Pocket, $6.99, ISBN 0-7434-1887-5
Contemporary Romance, 2002
Kimberly Cates’s latest book Lighthouse Cove suffers from a multitude of horrendous flaws that I really don’t know where to start. I’d suggest stocking up on the Accu-Chek and Zantec. This book crams all the horrifically overdone Hallmark clichés and over-boil them all to the point that the story is as flat as stale turnips and as horrific as being trapped in the middle of a Carebear orgy.
The prose is also long-winded and overblown in a Pollyanna Trippy La-la way that it takes me awhile to figure out why the heroine seems to be permanently depressed. The heroine is Jacqueline “Jack” Murphy. Incidentally, what’s with all these heroines calling themselves ‘Jack’, ‘Alex’, ‘Max’, ‘Michael’, et cetera? What happened to Alice, Cindy, Monica, and yes, Jacqueline? Her colleague Ziggy Bartolli, her surrogate Dad, died and predictably, she is permanently guilt-ridden. Because she is a female hotshot photographer and people disapprove of her and Ziggy working together, and because we are still caught in a “Good Old Days” timewarp where the woman’s place is in the kitchen and all. (Why then isn’t Ms Cates cooking and cleaning for her husband and kids instead of torturing me with stories like this one?) Then I learn that she still hasn’t gotten over That Love Affair Ten Year Ago that ended when he left to marry another woman and Jack here lost their baby and ugh, ugh, ugh.
That man, Tom Brownlow, is not happy either. His wife doesn’t like kids and she’d rather play with happy people, so off she goes and good riddance, slut. Meanwhile his precious daughter Lucy is going blind, and he’s all guilt-ridden about failing her and her and you and me and everybody – FAIL! – and he ends up living at the same place Jack is taking refuge from the outside world: a lovely place of lighthouses and beaches where evil lives.
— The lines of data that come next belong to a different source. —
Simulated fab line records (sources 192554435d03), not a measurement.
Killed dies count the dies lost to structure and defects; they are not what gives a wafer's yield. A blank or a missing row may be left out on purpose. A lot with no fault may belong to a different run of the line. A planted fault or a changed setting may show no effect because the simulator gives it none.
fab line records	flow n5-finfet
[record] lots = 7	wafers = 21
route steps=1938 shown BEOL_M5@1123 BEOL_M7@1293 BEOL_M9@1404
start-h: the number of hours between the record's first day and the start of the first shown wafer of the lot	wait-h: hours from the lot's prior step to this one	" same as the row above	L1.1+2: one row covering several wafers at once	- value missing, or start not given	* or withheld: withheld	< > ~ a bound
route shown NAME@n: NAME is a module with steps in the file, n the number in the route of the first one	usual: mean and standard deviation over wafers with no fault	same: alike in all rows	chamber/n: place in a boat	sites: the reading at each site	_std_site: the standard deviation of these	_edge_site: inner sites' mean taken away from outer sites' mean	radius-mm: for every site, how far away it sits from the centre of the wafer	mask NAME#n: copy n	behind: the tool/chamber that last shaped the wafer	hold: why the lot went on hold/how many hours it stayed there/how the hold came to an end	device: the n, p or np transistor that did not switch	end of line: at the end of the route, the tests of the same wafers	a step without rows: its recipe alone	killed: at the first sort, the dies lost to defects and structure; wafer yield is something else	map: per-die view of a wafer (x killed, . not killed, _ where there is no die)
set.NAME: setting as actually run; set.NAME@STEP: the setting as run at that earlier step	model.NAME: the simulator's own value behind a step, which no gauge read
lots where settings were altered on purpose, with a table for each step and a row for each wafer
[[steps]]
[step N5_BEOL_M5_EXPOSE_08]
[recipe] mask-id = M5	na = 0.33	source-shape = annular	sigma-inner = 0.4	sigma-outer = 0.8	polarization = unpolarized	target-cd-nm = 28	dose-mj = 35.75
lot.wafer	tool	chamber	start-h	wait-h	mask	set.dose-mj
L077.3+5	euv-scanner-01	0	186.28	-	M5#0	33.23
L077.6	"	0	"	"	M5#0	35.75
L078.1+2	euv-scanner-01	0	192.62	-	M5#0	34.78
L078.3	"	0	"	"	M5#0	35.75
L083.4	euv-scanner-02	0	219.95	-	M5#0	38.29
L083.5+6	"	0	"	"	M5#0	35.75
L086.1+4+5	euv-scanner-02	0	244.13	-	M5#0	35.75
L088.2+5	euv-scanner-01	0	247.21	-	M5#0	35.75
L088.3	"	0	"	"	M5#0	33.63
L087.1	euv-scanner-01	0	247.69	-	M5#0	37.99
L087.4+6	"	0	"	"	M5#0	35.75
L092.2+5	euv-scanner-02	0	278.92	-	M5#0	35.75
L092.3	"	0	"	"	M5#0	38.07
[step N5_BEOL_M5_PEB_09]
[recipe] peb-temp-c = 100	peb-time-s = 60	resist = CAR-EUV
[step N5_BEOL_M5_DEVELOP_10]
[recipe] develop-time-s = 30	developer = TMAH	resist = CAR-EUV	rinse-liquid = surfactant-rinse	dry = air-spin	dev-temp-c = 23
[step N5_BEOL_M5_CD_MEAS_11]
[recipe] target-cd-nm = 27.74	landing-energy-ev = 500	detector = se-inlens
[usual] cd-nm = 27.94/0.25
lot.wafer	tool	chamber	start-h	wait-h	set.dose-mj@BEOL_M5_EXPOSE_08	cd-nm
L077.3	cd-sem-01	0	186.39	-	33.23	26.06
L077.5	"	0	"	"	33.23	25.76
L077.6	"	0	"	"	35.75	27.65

Evil like that horribly saccharine old woman who just wants to see everybody – like Jack and Tom – happy and married and having a big family. Like Lucy. This is a place where nobody speaks like normal people do in real life. Problems are “storms”, every sentence is a wise, Southern ya-ya nugget of wisdom filled with Deep Forking Kleenex Metaphors. Take for example, Sainted Lucy’s speech. That crazy girl can’t say one single sentence without turning it into an overblown Chicken Soup hour.
I promise I won’t touch anything. See, I drop things sometimes, or knock them over. I didn’t mean to, it’s just, sometimes it’s hard to see – you know, in gray times, when it’s just getting dark…
The three periods, people, are signs that Ms Cates want you all to think about her Deep Words of Wisdom and nod just like Lucy’s father is doing. Oh, special, special children! Blind children! Mentally handicapped children! Special children showing us the True Way to Live! Artistic, sensitive special children telling us in halting preciousness unexpectedly profound way to sell more greeting cards!
Despite the hysterical pitch of the unthinking overly sentimental profundities flooding this story, Tom and Jack are so determined to remain depressed and self-absorbed that reading the book feels like an overlong bashing in my head with a giant drill. Seriously, Tom and Jack whine and moan and grumble all the time. They don’t seem to have lives or jobs, only the luxury of psychoanalyzing each other to death. This book is transparently and shamelessly manipulative – the author doesn’t even try to pretend otherwise.
Readers who can abandon themselves to stories of pure schmaltz and blatantly saccharine moments will surely lap this one up the way they devoured Geralyn Dawson’s The Pink Tampon Commercial. Me, I have to care for my blood sugar. But I also try not to watch insurance or tampon commercials or the Hallmark channel on TV, I don’t collect Thomas Kinkade’s paintings, and I laugh evilly at, not weep over, those “tragic true stories of loss and courage” in Reader’s Digest, so I sure am the wrong audience for Lighthouse Cove. Die-hard Hallmark Channel fans, this one’s for you.